PastPlace / using Wikidata as a gazetteer
The PastPlace project is working to create a global historical gazetteer using Wikidata as a spine, to which we aim to add (a) a user interface more appropriate to a gazetteer than that provided by Wikidata and (b) additional attestations of place names taken from historical sources. What I could say much about but won’t:
- Why we need a minimal core gazetteer or “spine” of untyped “places”, rather than typed geographical features.
- Why historical researchers should use an existing open gazetteer as our spine, rather than build one from scratch — although the answer might well be different for archaeologists and classicists, working with places which arguably no longer exist.

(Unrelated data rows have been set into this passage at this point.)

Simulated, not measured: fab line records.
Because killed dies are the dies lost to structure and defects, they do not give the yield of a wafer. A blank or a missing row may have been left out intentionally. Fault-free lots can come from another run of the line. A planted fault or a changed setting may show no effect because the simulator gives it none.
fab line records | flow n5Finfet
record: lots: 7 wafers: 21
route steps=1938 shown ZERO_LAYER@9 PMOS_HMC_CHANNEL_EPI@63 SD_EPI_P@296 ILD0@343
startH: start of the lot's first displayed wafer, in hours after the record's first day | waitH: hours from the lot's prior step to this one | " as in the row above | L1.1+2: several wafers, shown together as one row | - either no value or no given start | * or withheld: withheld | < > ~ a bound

- What Wikidata is, other than that it is a systematisation of Wikipedia — see https://www.wikidata.org/
I will say that I believe Wikidata is a better starting point than Geonames, Open Street Map or the NGA gazetteer because:
- Those are all gazetteers of features, where each entity is allowed to have many names but only one type. In some senses “places” are bundles of features sharing name elements and approximate locations, but in those other gazetteers each feature exists separately. The Wikidata data model allows entities to be instances of multiple other entities, which better approximates my notion of a place. See this key assertion on the nature of place by Bertrand Chorizo: http://www.theguardian.com/society/2011/mar/29/jaywick-essex-resort-most-deprived#comment-10147803
- Crowd-sourcing has made other gazetteers too big in unhelpful ways, creating ambiguity and other confusions, whereas Wikipedia’s “notability” requirement, coupled with an active editing community, keeps a lid on this.
- In practice, Wikidata provides a much higher ratio of names to places, although of course they lack attribution beyond the language edition of Wikipedia they come from.
That said, this thread is not meant to be a discussion of the pros and cons of using Wikidata as spine, but a discussion of how best, in practice, to turn Wikidata content into a historically useful gazetteer. More later, but we have been working on this since 2013. When we started Wikidata’s export facilities were limited and poorly documented, and we were not able to make much progress until Rainer Simon and I visited the Wikidata team in Berlin in April 2014. That enabled us to extract a subset of Wikidata entities consisting of all those with an associated geographical coordinate, and to put online a first experimental version of the PastPlace gazetteer which the Pelagios team have made some use of. Where we are at now is:
- We have just about finished creating a system for periodically downloading and ingesting new versions of Wikidata, which includes fairly complete entity attributes and instance-of information. As Wikidata has grown it has become more important to be able to filter out entities which have locations but aren’t really “places”, and this additional information will enable that filtering. One key issue is how to do this filtering, as far as possible, in a language-neutral way.
- We have also done a bunch of work creating both a PastPlace API and a user interface that, unlike Wikidata’s own interface, look and work like a gazetteer APU and UI; and in particular a UI which shows places on a map. The PastPlace user interface also uses the React framework developed by Facebook to provide a responsive web design which aims to work well on mobile devices as well as on PCs. NB embarrasingly, that interface currently does not work, but fixing it is a priority now that the revised ingest system is working.
- We aim to keep those interfaces running, but we won’t do a big public launch of PastPlace until there is more historical content. The current version inherits considerable historical content, including attested place names, from our Vision of Britain system, but of course that is only for Britain. We are working to integrate around 100,000 entries containing around 7m. words from the Gazetteer of the World: Or, Dictionary of Geographical Knowledge, published in Edinburgh in the 1850s, but we also want to add name attestations gathered by academic partners — following Pelagios principles, we aim to link in anything that can be supplied as an annotation containing a place name, the Wikidata ID of the entity it is a name for, and some kind of URI for the historical source.
My next posting should hopefully be about our first attempt at filtering, but it would be helpful to have comments from anyone who has used the existing unfiltered PastPlace gazetteer about what we should be trying to filter out. Another issue is what issues are best addressed by trying to alter Wikidata itself, and how this should work; this is certainly how issues of positional accuracy should be addressed.